Joe Dobrow. Natural Prophets: From Health Foods to Whole Foods—How the Pioneers of the Industry Changed the Way We Eat and Reshaped American Business. Emmaus, PA: Rodale Books, 2014. 320 pp. ISBN 918-1623361792, $27.95 (cloth).

In 2014, Whole Foods Market was the eighth biggest grocery chain and thirty-second largest retailer of any kind in the United States. Although almost every company in the twenty-first century claims to be “green,” Whole Foods, as it is widely known, is the largest retail chain in America to embrace environmental sustainability since its founding. As such, it is fitting that the company appears on the first pages of two very different books—Thomas Jundt’s Greening the Red, White, and Blue and Joe Dobrow’s Natural Prophets—as a symbol of the promise of sustainable corporate practice. With clear prose and careful research, Jundt’s monograph investigates the rise of environmental activists and an “underground world of green consumption” (p. 228) from 1945 until the early 1970s. Dobrow’s work, meanwhile, represents a narrative history of natural food stores’ entry into the mainstream of American retailing from the late 1970s to the early 2000s. Both titles contribute to a historical literature on environmentally informed businesses, a topic of study initially pioneered by Warren Belasco and Craig Cox that has attracted considerable interest in the past decade from such scholars and journalists as Fred Turner, Andrew Kirk, Anne Knupfer, Julie Guthman, Michael Pollan, and Samuel Fromartz.

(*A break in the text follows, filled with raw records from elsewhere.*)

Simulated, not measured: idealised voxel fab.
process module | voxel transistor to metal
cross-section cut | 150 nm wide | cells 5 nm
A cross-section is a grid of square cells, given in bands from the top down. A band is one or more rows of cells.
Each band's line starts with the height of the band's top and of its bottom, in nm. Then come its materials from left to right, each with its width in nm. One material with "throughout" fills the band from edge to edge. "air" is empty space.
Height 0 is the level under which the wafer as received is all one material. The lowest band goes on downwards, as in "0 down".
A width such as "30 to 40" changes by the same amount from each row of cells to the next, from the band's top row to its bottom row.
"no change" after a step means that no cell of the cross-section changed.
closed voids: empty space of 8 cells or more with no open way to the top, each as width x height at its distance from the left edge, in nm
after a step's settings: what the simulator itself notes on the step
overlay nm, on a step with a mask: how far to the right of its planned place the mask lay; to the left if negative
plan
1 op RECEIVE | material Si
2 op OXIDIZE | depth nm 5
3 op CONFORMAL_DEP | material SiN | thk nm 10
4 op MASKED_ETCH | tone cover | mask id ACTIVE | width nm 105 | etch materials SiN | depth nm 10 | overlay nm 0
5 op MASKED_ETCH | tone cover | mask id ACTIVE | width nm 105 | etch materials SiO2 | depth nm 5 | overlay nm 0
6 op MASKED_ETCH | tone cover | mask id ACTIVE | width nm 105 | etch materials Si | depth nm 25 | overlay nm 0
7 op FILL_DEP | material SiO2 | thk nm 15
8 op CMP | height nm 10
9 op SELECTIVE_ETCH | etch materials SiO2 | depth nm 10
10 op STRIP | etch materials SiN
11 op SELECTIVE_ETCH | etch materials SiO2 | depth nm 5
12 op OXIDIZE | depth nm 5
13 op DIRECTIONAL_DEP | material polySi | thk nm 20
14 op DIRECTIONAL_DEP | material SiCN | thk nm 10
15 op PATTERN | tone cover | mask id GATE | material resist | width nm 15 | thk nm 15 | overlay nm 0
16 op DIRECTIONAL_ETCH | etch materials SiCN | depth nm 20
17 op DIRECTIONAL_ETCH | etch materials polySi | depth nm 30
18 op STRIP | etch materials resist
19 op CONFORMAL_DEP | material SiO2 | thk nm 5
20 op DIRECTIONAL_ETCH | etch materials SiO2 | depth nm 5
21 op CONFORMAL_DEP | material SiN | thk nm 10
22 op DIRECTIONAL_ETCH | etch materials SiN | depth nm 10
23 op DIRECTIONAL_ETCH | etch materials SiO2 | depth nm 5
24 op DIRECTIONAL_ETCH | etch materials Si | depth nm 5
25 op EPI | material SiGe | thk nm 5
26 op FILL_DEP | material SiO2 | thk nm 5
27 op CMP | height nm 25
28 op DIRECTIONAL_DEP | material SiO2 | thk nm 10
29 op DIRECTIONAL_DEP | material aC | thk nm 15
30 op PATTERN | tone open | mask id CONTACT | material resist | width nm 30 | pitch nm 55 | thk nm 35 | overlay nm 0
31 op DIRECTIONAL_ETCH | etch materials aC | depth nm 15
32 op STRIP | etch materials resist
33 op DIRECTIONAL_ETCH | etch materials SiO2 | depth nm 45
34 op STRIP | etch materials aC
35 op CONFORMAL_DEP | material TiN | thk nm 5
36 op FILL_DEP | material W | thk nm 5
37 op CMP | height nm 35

At its core, Jundt’s work explains the forgotten yet “significant origins of environmentalism as a moral and intellectual broadside against the growing power of corporate capitalism” (p. 2). To Jundt, the environmental movement that arose from 1945 to 1970 sought to reduce pollution and protect natural resources as part of a much broader challenge to corporations’ outsized influence in American political and social life. This distinguished environmentalism from the conservationist movement of the first half of the twentieth century, [End Page 186] which focused almost exclusively on preserving natural landscapes for recreational use. In short, Greening the Red, White, and Blue represents a much-needed rethinking of the relationship between the environmental movement and business in the quarter-century immediately following World War II.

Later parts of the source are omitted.